By Malika Pryor Martin
As a nation that generally contemplates membership in a civic context (think sororities, your local Lodge, or Rotary), the challenge to many cultural institutions is how we build a sense of loyalty and belonging in spaces that are new and often largely unknown?
Consider this: the oldest person born at the time The National Art Gallery of The Bahamas opened to the public, is currently, 14 years old. Let that sink in for a moment. There are literally no adults in The Bahamas who came of age with ready access to a public national arts museum. Beyond our relative youth, the NAGB’s outreach programming, which has expanded our capacity to serve a broad and diverse local audience, has only begun to take shape in the last three to five years. So, while some may hear criticism of the Bahamian public for not engaging their own cultural spaces with the veracity and commitment sometimes seen in other societies, it’s important to note that connectivity and history matter. Countries in North America, Europe and much of Asia have the benefit of an established – in some cases, centuries old – system of public museums and galleries. Those institutions are often tied to the very fabric of national identity, not only with respect to how those nations see themselves, but also how the world sees them (think the Louvre and France).
In the U.S., memberships to non-profits are incentivised at the federal level. National policy dictates that if you give to an organization by “joining,” you can in turn reduce your taxes owed by a percentage of that membership gift. In other cases, communities can decide to allot some of their municipal tax income to fund arts and cultural initiatives. In the States, we call them a millage. However, neither incentives nor taxes are leveraged in this way in The Bahamas. So, how do public museums and galleries, dedicated to the greater public good, encourage meaningful discourse and interaction from the very public we serve without similar personal incentives or direct-line funding?

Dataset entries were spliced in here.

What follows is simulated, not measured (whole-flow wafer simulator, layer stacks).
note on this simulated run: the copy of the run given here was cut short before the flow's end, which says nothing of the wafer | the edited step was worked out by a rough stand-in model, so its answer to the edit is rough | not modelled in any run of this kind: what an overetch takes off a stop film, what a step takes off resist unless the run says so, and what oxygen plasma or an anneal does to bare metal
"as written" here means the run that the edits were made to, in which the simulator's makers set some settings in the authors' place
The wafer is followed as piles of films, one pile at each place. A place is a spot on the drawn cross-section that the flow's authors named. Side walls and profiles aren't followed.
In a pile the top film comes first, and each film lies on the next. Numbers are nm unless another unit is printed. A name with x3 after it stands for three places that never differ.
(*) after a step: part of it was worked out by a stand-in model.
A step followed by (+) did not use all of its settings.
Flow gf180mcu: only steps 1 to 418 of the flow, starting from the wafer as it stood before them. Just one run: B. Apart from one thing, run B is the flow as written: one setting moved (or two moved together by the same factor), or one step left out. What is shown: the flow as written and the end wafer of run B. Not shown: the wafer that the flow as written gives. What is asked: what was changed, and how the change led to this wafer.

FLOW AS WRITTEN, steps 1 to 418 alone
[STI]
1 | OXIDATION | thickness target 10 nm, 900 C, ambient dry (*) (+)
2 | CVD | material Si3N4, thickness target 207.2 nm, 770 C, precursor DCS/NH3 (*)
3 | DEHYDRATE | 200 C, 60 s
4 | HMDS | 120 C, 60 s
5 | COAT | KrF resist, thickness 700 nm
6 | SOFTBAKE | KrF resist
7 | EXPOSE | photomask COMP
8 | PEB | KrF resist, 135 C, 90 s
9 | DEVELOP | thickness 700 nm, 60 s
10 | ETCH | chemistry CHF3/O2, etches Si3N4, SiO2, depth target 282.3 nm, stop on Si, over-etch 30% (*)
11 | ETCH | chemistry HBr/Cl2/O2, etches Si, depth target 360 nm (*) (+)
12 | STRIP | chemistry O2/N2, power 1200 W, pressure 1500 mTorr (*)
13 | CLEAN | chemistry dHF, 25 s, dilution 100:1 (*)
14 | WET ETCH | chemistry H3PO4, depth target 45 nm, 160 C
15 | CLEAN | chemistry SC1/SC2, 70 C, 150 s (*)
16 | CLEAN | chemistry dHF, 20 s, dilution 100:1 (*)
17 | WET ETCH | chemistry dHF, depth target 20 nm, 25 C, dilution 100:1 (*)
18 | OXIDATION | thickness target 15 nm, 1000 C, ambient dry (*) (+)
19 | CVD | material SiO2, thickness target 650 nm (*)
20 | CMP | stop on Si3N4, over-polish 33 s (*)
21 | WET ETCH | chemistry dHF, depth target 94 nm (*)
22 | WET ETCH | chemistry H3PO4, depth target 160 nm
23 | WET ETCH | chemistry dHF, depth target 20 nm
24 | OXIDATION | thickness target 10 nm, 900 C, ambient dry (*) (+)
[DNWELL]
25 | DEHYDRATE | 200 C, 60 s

For starters, we are tasked in some ways with redefining what a museum or gallery is at its core. If we are honest, much of what we see in the halls of the most renown art and cultural museums, particularly in the West, are the vestiges of an imperial past, marred by theft under the guise of exploration. As a former colonized state, we are neither privy to such treasure troves, replete with the spoils of war, nor do we desire to be framed in that manner. That means to engage with and be engaged by an arts organisation, here in The Bahamas, is an evolving relationship with the onus being squarely placed, and rightfully so, on the institution – to be the primary actor working to figure out how that relationship can look and how it can work.
So, at our core, we are an educational institution, not with the goal of being the grand colonial house atop the hill, looking down at Over-the-Hill communities, but instead to be a space where those who once could only enter through back gates, can now cross the threshold of the Villa Doyle with a sense of ownership.
This is your National Art Gallery, where we welcome all: citizen and visitor, alike. This is the manner in which we want to be seen and received, so much so that one is compelled to join, to visit, to expect that there is something here for all of us and indeed there is. Programming includes: rotating exhibitions; children’s events for all ages; school tours; and Free “Local Sundays,” which starting this weekend will include tours for visitors (at no additional charge).
We have even launched special events for NAGB members.
As a museum charged with the purpose of preserving and promoting Bahamian art, we are working to build community, so that whether you choose to become a paying member or not, as a citizen of The Bahamas or a resident in New Providence, it is clear that you belong here and that art is for you – in part – because the artists predominantly featured are of and from this grand archipelago. If art is being created by these Bahamian makers, it is because creativity, to varying degrees, is in us all.
Education Officer and ceramist Katrina Cartwright so eloquently articulates, “We live in a society where the arts are seen as “other” and artists and their practice as something mystical – a little otherworldly. The reality is that we all participate in this apparent mysticism on a daily basis, whether it is through the making or use of locally made crafts, decorating our homes and churches, or coordinating the production of children’s plays. This is why spaces like The National Art Gallery of The Bahamas are so important. By facilitating interactions between artists and members of the community, access to the arts and an increased awareness of the creative spirit that pervades our society is fostered.”
“The NAGB [is working to] create a space where new talent can be nurtured, [and] artists, whether through their works or instruction, can engage with community members to affect change in our society. When we make this connection, the arts, artists, and the institutions that support them are no longer seen as other, but as an integral part of the social and cultural fabric of a nation. After all artists are the visual documenters of our history, and it is only through knowing our history that we truly know ourselves.”